These lines are spoken by Helena at the end of the first scene of Shakespeare's A Midsummer Night's Dream.
At the beginning of the play, Helena is in love with Demetrius—who once wooed her—but he is now in love with Hermia. Hermia is in love with Lysander, but Theseus (Duke of Athens) agrees with Hermia's father, Egeus, that Hermia should be married to Demetrius, the man Egeus has chosen for her.
Hermia protests to the Duke that her father should not consider her feelings in the matter or her feelings for Lysander:
HERMIA: I would my father look'd but with my eyes. (1.1.58)
The Duke responds that no matter what Hermia's feelings toward Lysander are, she should respect her father's wishes and marry Demetrius:
THESEUS: Rather your eyes must with his judgment look. (1.1.58–59)
This exchange of lines sets up a motif that Shakespeare explores throughout the play to reinforce the theme that "love is blind." When a person is in love, that person becomes irrational and unreasonable, and they see what they want to see, either in another person or in a particular situation.

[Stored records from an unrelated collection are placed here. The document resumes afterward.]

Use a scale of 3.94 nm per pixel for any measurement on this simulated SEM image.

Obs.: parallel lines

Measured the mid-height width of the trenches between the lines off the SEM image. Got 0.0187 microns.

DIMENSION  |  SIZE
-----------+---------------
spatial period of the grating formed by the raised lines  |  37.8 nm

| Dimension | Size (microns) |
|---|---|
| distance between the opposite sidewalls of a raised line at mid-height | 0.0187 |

Talking with Lysander later in the scene, Hermia rebels against the idea that she must conform to her father's wishes and reinforces this motif:
HERMIA: O hell! to choose love by another's eyes. (1.1.142)
Lysander and Hermia confide to Helena that they have decided to run off together to Lysander's aunt's house, which is beyond the Duke's' authority. Helena decides to use this information to show Demetrius that Hermia doesn't love him—that he can never marry her—and to win Demetrius back for herself.
Helena is left alone at the end of the scene, and in her monologue, she confesses that she's envious of Lysander and Hermia, jealous of Demetrius's love for Hermia (what does he see in Hermia that he doesn't see in her?), and feels that Demetrius made a mistake in preferring Hermia to her—but that she loves him anyway and wants him back.
She muses about the nature of love, and the effect that love can have on people in general, and on her in particular:
Love looks not with the eyes, but with the mind;
And therefore is wing'd Cupid painted blind.
Nor hath Love's mind of any judgment taste;
Wings and no eyes, figure unheedy haste. (1.1.239–242)
With this language, Helena explains that, when people fall in love—which they sometimes do at first sight (with "unheedy haste")—it affects their reasoning ability and their judgment. Love blinds them to everything except what they want to see in the other person, and their imagination runs away with them.
Later in the play, Shakespeare illustrates this "love is blind" theme very clearly. Titania has fallen hopelessly in love with Bottom. Bottom, who is not blinded by love and can see the situation as it is, wonders why Titania has fallen in love with him:
TITANIA: I pray thee, gentle mortal, sing again.
Mine ear is much enamored of thy note;
So is mine eye enthralled to thy shape;
And thy fair virtue's force perforce doth move me,
On the first view to say, to swear, I love thee.